#InContext: Pope John Paul II


Karol J. Wojtyla, known as Saint Pope John Paul II, was raised in a small Polish town during the anti-Semitism period. A faithful Catholic, Karol rejected the segregation of Jews and took on a special love for the Jewish people, referring to them as “our elder brothers.”

Karol enrolled in Jagiellonian University in 1938, but was interrupted from his studies in 1939 when the National Socialists of Hitler’s Germany invaded Poland and closed the University. Karol took a job at a quarry in order to avoid deportation to Germany, but used the dark opportunity to illuminate the path to begin pursuing a vocation as a priest. In 1942, Karol enrolled in the underground seminary of Krakow, and was ordained to the diaconate and then to the priesthood in 1946.

Sometime later, Fr Karol worked to qualify for a university professorship and began his contribution to philosophical ethics and Catholic moral theology in 1951. For the next 20 years, Karol gained a clear understanding of the nature of humans and their call to love. This understanding continued to grow as he was appointed Bishop in 1964, a time when communism fueled great oppression in Poland and created yet another era of little defense for the oppressed.

Karol continued to fight on the behalf of the oppressed and used his role as a Cardinal to courageously defend and lead the Church of Poland. In 1978, through a an unexpected turn of events, Karol was chosen as the 263rd successor of Apostle Peter and changed his title to John Paul II.

On October 8, 1995, Pope John Paul II gave a homily at Camden Yards in Baltimore, Maryland. During this eucharistic celebration, he referenced President Abraham Lincoln:

“One hundred thirty years ago, President Abraham Lincoln asked whether a nation “conceived in liberty and dedicated to the proposition that all men are created equal” could “long endure.” President Lincoln’s question is no less a question for the present generation of Americans. Democracy cannot be sustained without a shared commitment to certain moral truths about the human person and human community. The basic question before a democratic society is: “how ought we to live together?

Surely it is important for America that the moral truths which make freedom possible should be passed on to each new generation. Every generation of Americans needs to know that freedom consists not in doing what we like, but in having the right to do what we ought.”
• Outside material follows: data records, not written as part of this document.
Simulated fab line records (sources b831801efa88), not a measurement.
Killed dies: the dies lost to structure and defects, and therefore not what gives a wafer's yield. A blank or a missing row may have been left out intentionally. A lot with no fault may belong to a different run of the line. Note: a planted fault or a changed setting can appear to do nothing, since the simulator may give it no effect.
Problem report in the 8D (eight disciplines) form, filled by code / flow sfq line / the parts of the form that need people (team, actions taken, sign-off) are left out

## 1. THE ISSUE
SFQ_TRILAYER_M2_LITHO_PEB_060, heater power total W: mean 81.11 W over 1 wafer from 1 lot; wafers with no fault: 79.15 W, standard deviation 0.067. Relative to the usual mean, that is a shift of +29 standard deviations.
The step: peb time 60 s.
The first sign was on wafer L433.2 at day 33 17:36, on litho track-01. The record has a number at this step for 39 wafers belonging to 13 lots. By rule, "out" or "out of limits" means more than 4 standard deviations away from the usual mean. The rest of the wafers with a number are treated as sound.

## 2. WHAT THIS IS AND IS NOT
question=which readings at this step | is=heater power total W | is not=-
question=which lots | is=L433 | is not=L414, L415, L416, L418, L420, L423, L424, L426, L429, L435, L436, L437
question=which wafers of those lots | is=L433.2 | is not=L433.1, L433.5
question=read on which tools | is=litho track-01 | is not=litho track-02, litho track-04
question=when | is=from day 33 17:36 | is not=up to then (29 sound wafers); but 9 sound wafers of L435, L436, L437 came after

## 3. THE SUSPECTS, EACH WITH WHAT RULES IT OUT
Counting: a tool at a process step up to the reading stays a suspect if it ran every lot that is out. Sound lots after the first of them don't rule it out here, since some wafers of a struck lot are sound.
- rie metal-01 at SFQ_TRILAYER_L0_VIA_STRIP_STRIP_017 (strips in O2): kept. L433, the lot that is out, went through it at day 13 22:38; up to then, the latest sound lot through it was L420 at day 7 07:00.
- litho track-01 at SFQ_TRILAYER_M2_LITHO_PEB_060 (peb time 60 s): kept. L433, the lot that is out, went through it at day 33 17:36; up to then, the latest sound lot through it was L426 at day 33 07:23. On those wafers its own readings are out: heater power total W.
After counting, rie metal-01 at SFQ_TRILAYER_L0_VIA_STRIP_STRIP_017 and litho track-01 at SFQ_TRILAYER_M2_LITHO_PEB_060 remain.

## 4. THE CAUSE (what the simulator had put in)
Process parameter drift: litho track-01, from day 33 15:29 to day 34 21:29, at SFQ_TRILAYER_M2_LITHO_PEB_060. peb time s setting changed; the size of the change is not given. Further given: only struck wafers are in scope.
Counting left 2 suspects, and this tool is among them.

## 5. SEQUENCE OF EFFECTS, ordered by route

Saint Pope John Paul II used his role to relentlessly proclaim freedom to the captives with urgency, relevancy, and clarity. He used his time to spread a message that true freedom comes only from committing one’s life to to God and to one another, and worked to build a culture where every person, no matter age or status, knew their right to freedom, dignity, and love.

Just as Saint Pope John Paul II worked to prove that justice and freedom can be achieved for all, may we also rise to the challenge of utilizing our freedom to work for the good of others.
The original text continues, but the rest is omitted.